Stunemployment and The Luckiest Woman Alive

Catherine Messina Pajic
5 min readMar 9, 2017

I am not a coal miner and I do not work at a manufacturing plant preparing to shut down. My job is not being taken by immigrants or made obsolete by technology. And yet, here I am, suddenly laid off after fifteen years with the organization I had come to think of as family. I am in shock — or, as I like to call it, “stunemployed.”

Yes, I am a white, middle aged, single mother with two teenage kids and a mortgage to pay, worried about my health insurance and impending college tuition. In that regard, I guess I fit the stereotype. But I do not live in the Rust Belt. In fact, I am part of the Washington, DC swamp that is now being drained. I have a master’s degree and — until next Friday — an office in sight of the Capitol dome.

No, I am not a high priced lobbyist or what we would call a “Beltway Bandit.” I have spent my career working in non-profit organizations for social causes. My salary has been paid, at times, by small checks from retirees and blue collar workers and other single moms like me, donating $10 a month to support their ideals. At other times, my salary has been paid by grants from the 1% — Bill Gates, George Soros, the Rockefellers and good old Uncle Sam, specifically the less than 1% of the federal budget that goes to foreign assistance.

I don’t come from money or from poverty. I just worked hard, obtained a good education and by most standards outside of our nation’s capital, I came to earn a very good income. In a sense, I have achieved the American dream — my children and I have never wanted for the basics in life and often are able to tack on some luxury items. But, I am the sole breadwinner in my family of three, with no child support and only modest savings. I have never been poor enough to qualify for state assistance, but am not of the income level to pay all my bills without a little juggling. I consider myself the face of America’s middle class.

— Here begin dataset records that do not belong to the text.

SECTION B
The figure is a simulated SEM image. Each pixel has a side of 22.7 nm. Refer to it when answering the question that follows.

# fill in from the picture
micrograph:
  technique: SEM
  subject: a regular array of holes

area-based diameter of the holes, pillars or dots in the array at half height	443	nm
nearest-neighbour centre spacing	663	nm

So here I am now, staring off the edge of the cliff into potential financial doom. I have been given a generous severance package, but am keenly aware that I have limited time to find a job before the money runs out. I have never been in this position and it is scaring the hell out of me. What if I never find work? In more than thirty years, I have never been unemployed for more than a month at a time — brief periods of transition that were more like “funemployment.” This is decidedly not fun. I am older now, I have mouths to feed, and the job market here is highly competitive. What if the unthinkable happens?

And so I do not think of it. I am doggedly optimistic. I make a plan and begin to look for opportunities. I have an education and can always learn something new. I tell myself that this is a chance to step off that comfortable shore and explore new lands. Most of the time, with 3 am being the notable exception, I believe it.

The day I was told I would be among the dozen or so people in my office whose jobs were being eliminated, I was given the opportunity to take the day off or even the rest of the week. I chose to stay, as I have always believed that the way a person exits a job — or a relationship — speaks volumes about his character. I had work to do, a transition to begin, and I wanted to leave with grace, not slink from the building unnoticed — or as one fellow redundancy put it, “like an old dog being put out in the shed.” I wanted to maintain some dignity and control in a situation that was not at all of my choosing.

That afternoon, the president of the organization called a staff meeting to announce the reduction in forces, the shrinking budgets, the various measures being taken to cut costs. I stood among my colleagues somewhat anonymously as they wondered anxiously who was being laid off, hoped they weren’t among the unlucky few and then felt guilty for being grateful they weren’t. When the president asked if anyone had questions, the room fell silent. The tension climbed while morale visibly plummeted. That’s when I decided to step forward.

As I raised my hand to speak, I could see the executives in the front of the room grow a little uncomfortable. No doubt, they worried I would trash the leadership, complain about being unfairly treated, rally the crowd to rage against the machine. But they trusted me and gave me the microphone.

I announced to my colleagues, many of whom I had known long enough to watch their children grow up, that I was among the cadre soon to depart. An audible gasp rippled through the familiar faces and I began to choke up. I thanked them for the many years I’d had the privilege to work with them, I thanked the organization for its compassion and generosity in this difficult transition, and I focused on the positive change that I hope lies outside the company doors. The tone in the room shifted, and while sadness and shock were unmistakable, people seemed to feel strangely comforted by putting a face to the change. I learned a lot in that moment about the power of transparency and optimism.

Afterward, a rush of people came to lend their sympathy and support. People immediately began offering to introduce me to someone who might know someone who might be able to help. I got offers for lunch, a drink, coffee, and most important, perhaps, references. I was told that my remarks were gracious and that I was a class act — a compliment made less obvious when the crowd of mourners streamed into my office to toast farewell in paper cups from a bottle a friend brought by. As the calls and emails poured in from people, quite literally across the globe, who told me that I had touched their lives and changed the course of their careers, I felt a bit like George Bailey at the end of “It’s a Wonderful Life.” No man is a failure who has friends.

One of my colleagues said to me, somewhat sardonically, “That was like the Lou Gehrig of unemployment speeches.” The truth is that, as unnerving as this is and as afraid as I am, I felt in that moment and believe even now as I recall it, that I am indeed the luckiest woman alive. I wonder if they’ll retire my phone extension.